I did my first design work at seventeen, and I’ve been working in the design field ever since. I’ve always been a typography champion — that guy who, starting a new project, says “hey, let’s buy a cool font!”, and the same guy who then cares the most about following the foundry’s license agreement. I’m proud that I always did the right thing. But I have something to confess: it was such a nightmare.

I once worked at a fast-growing startup. We bought a web license with about a dozen tiers inside — you know the type: 10K page views a month, 25K, 100K, and so on. And since we were, as I said, fast-growing, every month we hit another bar on web traffic. So every month I asked my client for the page-view count and went to update the license tier accordingly. I can’t say my client was happy. And I was annoyed as hell.

When I started Yep!, I used that experience and also did proper customer development. As a result, I discovered a pain that now seems obvious — one that font customers everywhere share: the font can cause you problems.

Just think about it. You pay for a typeface, and from that moment on you’re never quite safe. A colleague sends the font over email to another colleague, and now you’ve exceeded your desktop license seats. Your traffic jumps overnight, you need a higher tier, and you don’t notice. You took your brand font and printed a billboard? Used it in a mobile app? All without the proper license? Big mistake. Even if you never violate the license on purpose, the fact is you’re always under some legal risk. I’m not exaggerating, even if it sounds like it — just look up Font Bureau v. NBCUniversal (~$2M claim).

Yes, foundries don’t really aim to sue everyone, and most prefer to settle such matters amicably. But I’d still be uncomfortable discovering that I had accidentally put my company in a position where a court situation was even possible.

This is why the Yep! Type Foundry licensing model is so transparent, friendly, and straightforward: I simply wanted a license that wouldn’t be a pain in the ass for me as a designer.

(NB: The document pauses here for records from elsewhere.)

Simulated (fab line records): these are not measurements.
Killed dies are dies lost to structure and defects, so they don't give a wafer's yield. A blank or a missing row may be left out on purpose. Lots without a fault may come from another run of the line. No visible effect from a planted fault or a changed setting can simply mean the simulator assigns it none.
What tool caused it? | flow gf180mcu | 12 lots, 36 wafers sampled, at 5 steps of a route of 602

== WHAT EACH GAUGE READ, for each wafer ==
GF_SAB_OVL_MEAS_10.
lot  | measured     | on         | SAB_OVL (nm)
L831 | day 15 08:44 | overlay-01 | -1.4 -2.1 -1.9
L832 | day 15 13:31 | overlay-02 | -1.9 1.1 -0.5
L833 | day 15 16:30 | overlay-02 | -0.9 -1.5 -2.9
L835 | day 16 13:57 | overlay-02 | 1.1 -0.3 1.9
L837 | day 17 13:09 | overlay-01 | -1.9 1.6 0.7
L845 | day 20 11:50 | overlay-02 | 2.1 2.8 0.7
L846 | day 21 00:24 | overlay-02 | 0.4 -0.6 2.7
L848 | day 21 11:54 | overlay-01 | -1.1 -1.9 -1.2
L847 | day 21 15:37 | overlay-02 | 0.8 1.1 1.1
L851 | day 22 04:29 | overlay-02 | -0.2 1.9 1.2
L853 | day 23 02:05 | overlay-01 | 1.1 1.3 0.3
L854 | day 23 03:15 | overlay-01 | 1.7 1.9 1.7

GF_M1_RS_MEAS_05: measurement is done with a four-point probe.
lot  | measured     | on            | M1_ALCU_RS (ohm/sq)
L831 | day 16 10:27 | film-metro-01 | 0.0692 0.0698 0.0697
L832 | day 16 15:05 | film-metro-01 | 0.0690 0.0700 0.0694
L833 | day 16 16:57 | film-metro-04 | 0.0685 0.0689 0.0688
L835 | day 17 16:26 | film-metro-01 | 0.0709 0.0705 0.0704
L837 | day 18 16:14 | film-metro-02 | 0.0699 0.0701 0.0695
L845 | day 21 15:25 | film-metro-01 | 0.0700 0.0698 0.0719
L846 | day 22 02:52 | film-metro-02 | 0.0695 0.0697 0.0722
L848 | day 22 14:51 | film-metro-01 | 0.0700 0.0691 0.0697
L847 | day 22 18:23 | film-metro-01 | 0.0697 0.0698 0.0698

So, using the insights from my customer development (I’m from the startup world, remember?), I decided my foundry would stand on three pillars:

  • A font license should never cause consequent harm or burden.
  • Customers should have one simple parameter to pick their tier.
  • A font should be affordable for individuals and small companies, while charging full price to enterprises.

Think of them as Asimov’s Three Laws of Robotics, but for fonts.

And one more pillar, an internal one: the license should add as little extra work for the foundry as possible. I’m a solo founder — I don’t want to spend my time checking whether customers stay within their license tiers.

Here’s how those pillars became the actual Yep! Type license. Say you’ve bought Innovator Grotesk or Unifora for your company — here’s what that means:

  • No desktop license to track, so you can share the font across your company without the risk of exceeding desktop seats.
  • No webfont license, so even if your website hits 1M page views — good for you, no need to adjust the tier.
  • No app license, so you can publish a mobile app for iOS and Android with no install count to worry about. Focus on your business, not on the font.
  • No digital ad license, so there’s no limit on using the fonts in emails and digital ads.
  • No ePub license — use Yep! Type fonts in PDFs and any commercial publication.
  • No server license, so you can run the fonts on your company platforms and your own CMS.
  • No print license — print a book, a billboard across the whole country, or use the font in the subway.

Picking your tier is just as simple: the only thing to choose is your current company size. Choose from the available tiers and pay accordingly — and you pay once. Even if your company grows next month, you owe me nothing. No consequent harm, remember? Think of it as a good investment. The pricing is transparent, too: a single style starts at just €10 for the Startup tier.

The single exception is creative software embedding. If you’re building something like Canva, Figma, or CapCut — any app that lets users create their own materials or print from templates — and you want Innovator Grotesk or Unifora available inside it, you’ll need a special license.

I’m proud of how simple such a complex thing as a font license turned out to be. And, more important — zero legal risk.

To read the full license, including terms for Trial use and creative software embedding, see the EULA.

This is a true win-win. Yep! customers get a transparent, friendly, no-consequent-harm license. And I, in turn, don’t have to annoy anyone by verifying whether they’re staying within a license tier.